AVG Re-financing to 2029
| Stock | Australian Vintage Ltd (AVG.ASX) |
|---|---|
| Release Time | 27 May 2026, 9:54 a.m. |
| Price Sensitive | Yes |
AVG Re-financing to 2029
- Finance facilities have been agreed, subject to signing of final documentation.
- The agreed facilities available are $128 million until March 2028 with an option to extend for an additional year to 2029.
- AVG is on track to achieve neutral underlying cash flow for FY26.

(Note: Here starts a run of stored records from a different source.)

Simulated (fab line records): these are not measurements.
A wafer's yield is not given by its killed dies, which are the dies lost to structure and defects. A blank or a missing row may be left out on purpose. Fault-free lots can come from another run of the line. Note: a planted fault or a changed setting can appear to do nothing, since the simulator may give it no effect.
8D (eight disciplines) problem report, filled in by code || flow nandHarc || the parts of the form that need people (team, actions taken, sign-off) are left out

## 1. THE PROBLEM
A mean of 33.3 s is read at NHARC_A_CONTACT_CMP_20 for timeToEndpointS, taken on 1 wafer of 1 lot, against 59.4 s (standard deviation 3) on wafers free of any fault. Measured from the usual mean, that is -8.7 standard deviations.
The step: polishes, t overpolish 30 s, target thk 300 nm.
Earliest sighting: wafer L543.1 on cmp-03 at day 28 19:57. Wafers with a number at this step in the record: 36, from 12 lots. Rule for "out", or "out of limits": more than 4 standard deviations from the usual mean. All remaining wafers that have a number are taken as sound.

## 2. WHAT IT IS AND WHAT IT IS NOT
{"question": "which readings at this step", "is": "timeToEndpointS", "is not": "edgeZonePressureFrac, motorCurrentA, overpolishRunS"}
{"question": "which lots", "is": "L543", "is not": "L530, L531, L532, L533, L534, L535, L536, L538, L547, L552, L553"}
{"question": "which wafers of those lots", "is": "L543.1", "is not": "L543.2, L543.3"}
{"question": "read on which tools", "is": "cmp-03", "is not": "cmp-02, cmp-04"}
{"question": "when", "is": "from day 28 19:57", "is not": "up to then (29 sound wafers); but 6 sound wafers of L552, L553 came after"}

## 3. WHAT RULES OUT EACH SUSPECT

Australian Vintage Limited (ASX:AVG) has announced the successful refinancing of its structural debt for 2 years through to March 2028 with an option to extend into 2029, subject to signing of final documentation. The company's execution of the plan is showing strong momentum with a run rate for the second half +10% higher than that of the first half, reflecting a second half revenue growth of +5% vs prior year. The Company has successfully launched and exceeded sales expectations of core innovation Poco Vino, has made strategic investments generating strong IRR, has reduced the Company costs to manage growing inflation and war impacts and has achieved the Company goal of free underlying cash flow neutrality, excluding investments. The Company net debt is expected to finish at ~$90 million by June 30. This is a strong result as it reflects positive cash flow generation of $20 million in the second half, a turnaround of ~$29 million from the comparative half in the prior year.
Neutral underlying cash flow for FY26, second half revenue growth of +5%
AVG expects the growth rate into FY27 will continue to accelerate into future years of the plan as we move to +$10 million underlying cashflow, excluding investments target for FY27.